Stata 15 help for mdslong

[MV] mdslong -- Multidimensional scaling of proximity data in long format

Syntax

mdslong depvar [if] [in] [weight], id(var1 var2) [options]

options Description ------------------------------------------------------------------------- Model * id(var1 var2) identify comparison pairs (object1,object2) method(method) method for performing MDS loss(loss) loss function transform(tfunction) permitted transformations of dissimilarities normalize(norm) normalization method; default is normalize(principal) s2d(standard) convert similarity to dissimilarity: dissim(ij) = sqrt{sim(ii)+sim(jj)-2sim(ij)}; the default s2d(oneminus) convert similarity to dissimilarity: dissim(ij) = 1-sim(ij) force correct problems in proximity information dimension(#) configuration dimensions; default is dimension(2) addconstant make distance matrix positive semidefinite (classical MDS only)

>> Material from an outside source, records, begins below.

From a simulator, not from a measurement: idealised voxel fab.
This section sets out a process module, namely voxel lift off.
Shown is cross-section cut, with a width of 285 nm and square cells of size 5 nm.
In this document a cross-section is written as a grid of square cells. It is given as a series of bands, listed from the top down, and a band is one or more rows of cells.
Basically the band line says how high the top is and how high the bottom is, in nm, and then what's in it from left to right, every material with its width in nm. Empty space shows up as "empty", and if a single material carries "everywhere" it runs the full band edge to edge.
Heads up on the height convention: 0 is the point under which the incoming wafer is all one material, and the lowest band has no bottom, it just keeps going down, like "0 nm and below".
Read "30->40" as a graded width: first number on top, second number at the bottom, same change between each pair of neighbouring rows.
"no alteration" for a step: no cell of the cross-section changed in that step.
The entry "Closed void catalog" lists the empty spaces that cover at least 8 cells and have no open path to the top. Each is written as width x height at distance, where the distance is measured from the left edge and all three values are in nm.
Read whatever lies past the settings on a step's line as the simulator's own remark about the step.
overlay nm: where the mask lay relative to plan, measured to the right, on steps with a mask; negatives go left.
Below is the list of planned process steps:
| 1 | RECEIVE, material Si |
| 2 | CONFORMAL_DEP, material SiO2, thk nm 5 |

Reporting neigen(#) maximum number of eigenvalues to display; default is neigen(10) (classical MDS only) config display table with configuration coordinates noplot suppress configuration plot

Minimization initialize(initopt) start with configuration given in initopt tolerance(#) tolerance for configuration matrix; default is tolerance(1e-4) ltolerance(#) tolerance for loss criterion; default is ltolerance(1e-8) iterate(#) perform maximum of # iterations; default is iterate(1000) protect(#) perform # optimizations and report best solution; default is protect(1) nolog suppress the iteration log trace display current configuration in iteration log gradient display current gradient matrix in iteration log

sdprotect(#) advanced; see Options below ------------------------------------------------------------------------- * id(var1 var2) is required. by and statsby are allowed; see prefix. aweights and fweights are allowed for methods modern and nonmetric; see weights. The maximum number of compared objects allowed is the maximum matrix size; see [R] matsize. sdprotect(#) does not appear in the dialog box. See [MV] mds postestimation for features available after estimation.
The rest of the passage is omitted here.